I’ve started and promptly abandoned umpteen blogs.   I’ve had whiny, early-teen emo blogs,  stream of consciousness blogs, what-I-thought-were-high-minded blogs… I really thought my last one would take off and I’d be really good about keeping it running and I’d post thoughtful insights about the world, etc., etc. 

Well, I wrote two posts.   Neither of them were very good, and I soon realized a change in direction (and color scheme) was needed, but being the type that has a hard time changing midstream, I redirected my opinionated spiels back to Facebook comments while I watched everyone else’s infuriating opinions take their official place on the blaggosphere.
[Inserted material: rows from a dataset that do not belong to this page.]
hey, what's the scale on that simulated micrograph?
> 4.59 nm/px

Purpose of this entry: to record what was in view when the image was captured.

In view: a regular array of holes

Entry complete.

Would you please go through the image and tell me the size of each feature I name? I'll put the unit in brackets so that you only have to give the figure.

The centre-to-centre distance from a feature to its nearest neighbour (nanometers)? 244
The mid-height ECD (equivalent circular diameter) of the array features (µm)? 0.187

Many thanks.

In my mind, I had plenty to say, but not really.   Anyone can start a blog, and there are many really good ones, (I am a marathon-reader of blogs) but many, many more reallyreallyreally bad ones.  I didn’t want to risk finding that I could produce nothing more than the kind that just blended in with the rest of those who are just screaming into the void that is the internet abyss, where inarticulate and poorly-spelled rants go to die, unread, which is probably just as well.  Was I really worthy to take up one of the few IP addresses left on the internet?  And would I be able to satisfactorily put my thoughts into readable words?

So I watched enviously from the sidelines as friends of mine articulately and intelligently bore their views–which I often disagreed with– for the general public’s scrutiny.  I was just a lowly commenter on their facebook page, proclaiming my principled dissent for far too few than my potential for monologue deserved.   And like everyone else (come on, admit it) I thought my opinions were waaaay more well-reasoned and balanced than anyone else’s.  Of course, that sounds narcissistic.  But let’s be honest, here: If I didn’t think my opinion was better than yours, I wouldn’t have started a blog. :) 

But you don’t have to agree with me.  In fact, I am a contradiction in that while I crave approval, when I actually get it, I stiffen uncomfortably and look askance at the speaker’s motives.   And there’s nothing I like more than a good debate.